Throughout history, rival powers have competed over technology. In the twentieth century, U.S. government funding supported major technological innovations that America harnessed for geopolitical gain and military advantage. This helped the United States prevail in the Cold War and facilitated its emergence as the preeminent global power. Technology continues to be a primary driver of geopolitical competition in the digital era. But the dynamics are shifting and challenging U.S. and Western dominance. The talk will probe how technology is transforming geopolitics in ways that are upending how countries compete, and how actors wage war. The potential for advanced technologies—generative AI systems, satellite internet, autonomous drones, and advanced semiconductors—to provoke major changes to geopolitics, international relations, and war is an underexplored topic. These disruptions are occurring amidst a reordering of the international system; it is essential to understand how these dynamics are unfolding and their consequences for global stability.

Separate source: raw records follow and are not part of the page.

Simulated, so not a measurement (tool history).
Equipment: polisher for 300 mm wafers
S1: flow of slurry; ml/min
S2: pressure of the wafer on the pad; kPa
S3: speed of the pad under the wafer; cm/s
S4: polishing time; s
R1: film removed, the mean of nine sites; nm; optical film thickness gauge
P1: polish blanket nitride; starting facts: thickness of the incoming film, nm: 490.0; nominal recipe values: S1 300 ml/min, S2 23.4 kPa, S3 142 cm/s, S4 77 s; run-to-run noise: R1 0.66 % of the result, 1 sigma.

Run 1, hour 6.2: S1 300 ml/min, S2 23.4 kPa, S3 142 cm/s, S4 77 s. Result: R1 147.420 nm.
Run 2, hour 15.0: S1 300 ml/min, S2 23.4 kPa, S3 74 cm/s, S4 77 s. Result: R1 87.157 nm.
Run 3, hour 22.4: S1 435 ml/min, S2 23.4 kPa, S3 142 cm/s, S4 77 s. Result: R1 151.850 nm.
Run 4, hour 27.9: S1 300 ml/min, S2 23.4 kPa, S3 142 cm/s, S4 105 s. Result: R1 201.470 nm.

Steven Feldstein is a senior fellow at the Carnegie Endowment for International Peace in the Democracy, Conflict, and Governance Program. He has published research on digital technology’s impact on war, the role of artificial intelligence in reshaping repression, the geopolitics of technology, China’s advancing digital authoritarianism, and new patterns of internet shutdowns. Feldstein is the author of The Rise of Digital Repression: How Technology is Reshaping Power, Politics, and Resistance (Oxford, 2021) and Digital Repression Index. He is currently writing a book about how technology is upending how countries compete and how actors wage war, under contract with St. Martin’s Press.

Previously, Feldstein worked as an associate professor at Boise State University and served in multiple foreign policy positions in the U.S. government, including in the U.S. Department of State under President Obama and as the director of policy at the U.S. Agency for International Development. Feldstein is a graduate of Princeton University and Berkeley Law. He was born and raised in Bloomington, Indiana.